Caixin
Jan 03, 2019 01:21 PM
BUSINESS & TECH

China’s Slowdown Claims Biggest Corporate Scalp Yet With Apple

FedEx CEO Fred Smith said most of the problems he faced were due to “bad political choices.” Photo: Bloomberg
FedEx CEO Fred Smith said most of the problems he faced were due to “bad political choices.” Photo: Bloomberg

(Bloomberg) — Apple Inc. has become the latest and biggest corporate casualty from the pullback of the Chinese consumer.

The smartphone-maker, which pinned its reduced revenue outlook on a slowdown in the country, joins a growing list of companies struggling as a trade war with the U.S. and an equity selloff weigh on the world’s second-largest economy.

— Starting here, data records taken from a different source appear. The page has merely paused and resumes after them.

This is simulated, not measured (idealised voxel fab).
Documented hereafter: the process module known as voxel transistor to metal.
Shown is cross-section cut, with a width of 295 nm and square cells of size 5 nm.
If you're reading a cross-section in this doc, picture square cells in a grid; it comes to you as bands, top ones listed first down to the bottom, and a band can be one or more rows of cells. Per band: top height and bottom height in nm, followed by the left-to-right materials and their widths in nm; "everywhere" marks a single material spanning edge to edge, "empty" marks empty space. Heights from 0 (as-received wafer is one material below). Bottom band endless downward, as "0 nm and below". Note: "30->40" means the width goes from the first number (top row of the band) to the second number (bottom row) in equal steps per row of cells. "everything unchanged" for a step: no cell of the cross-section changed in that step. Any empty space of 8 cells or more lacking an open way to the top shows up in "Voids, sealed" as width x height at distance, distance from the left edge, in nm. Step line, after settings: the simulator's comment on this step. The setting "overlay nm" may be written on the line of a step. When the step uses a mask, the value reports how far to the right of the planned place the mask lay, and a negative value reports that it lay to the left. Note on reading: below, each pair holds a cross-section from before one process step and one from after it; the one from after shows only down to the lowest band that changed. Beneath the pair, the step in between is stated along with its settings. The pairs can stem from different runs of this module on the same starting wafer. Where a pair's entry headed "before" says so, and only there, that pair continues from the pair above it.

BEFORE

Here are other prominent companies now finding it harder to sell everything from cars to takeaway coffee in China:

FedEx

The U.S. delivery giant slashed its profit forecast in late December — just three months after raising it. While FedEx Corp.’s woes weren’t limited to China, the company cited trade tensions, especially between the U.S. and China, among its troubles. FedEx CEO Fred Smith said most of the problems he faced were due to “bad political choices.”

Starbucks

The coffee behemoth opens a new store in China every few hours and expects it to become the company’s largest market. But last month, Starbucks Corp. said sales growth in China could be as low as 1% in the long term. That’s slower than the 3% to 4% growth seen for the U.S. and the rest of the world. It’s not clear how much China’s economy or trade tensions are to blame — or if China is just losing its taste for caffeine.

Tiffany’s

China’s economic woes are more of a headache for the jeweler outside the country than inside. In November, Tiffany & Co. reported weaker-than-expected sales and highlighted a “clear pattern” of Chinese shoppers cutting back on spending when they’re overseas. It’s a trend first highlighted by Louis Vuitton owner LVMH in October as Chinese officials cracked down on travelers returning home with undeclared goods in a bid to encourage local consumption instead.

Daimler

The German manufacturer of Mercedes cars was among the first global brands to blame escalating trade tensions when it warned in June that retaliatory tariffs in China on car imports from the U.S. would hit sales on the mainland. Daimler AG cut its profit a second time in October — but didn’t single out the trade war as a culprit. Jaguar Land Rover and BMW AG have since weighed in, saying they’ve been hit by sinking demand in China.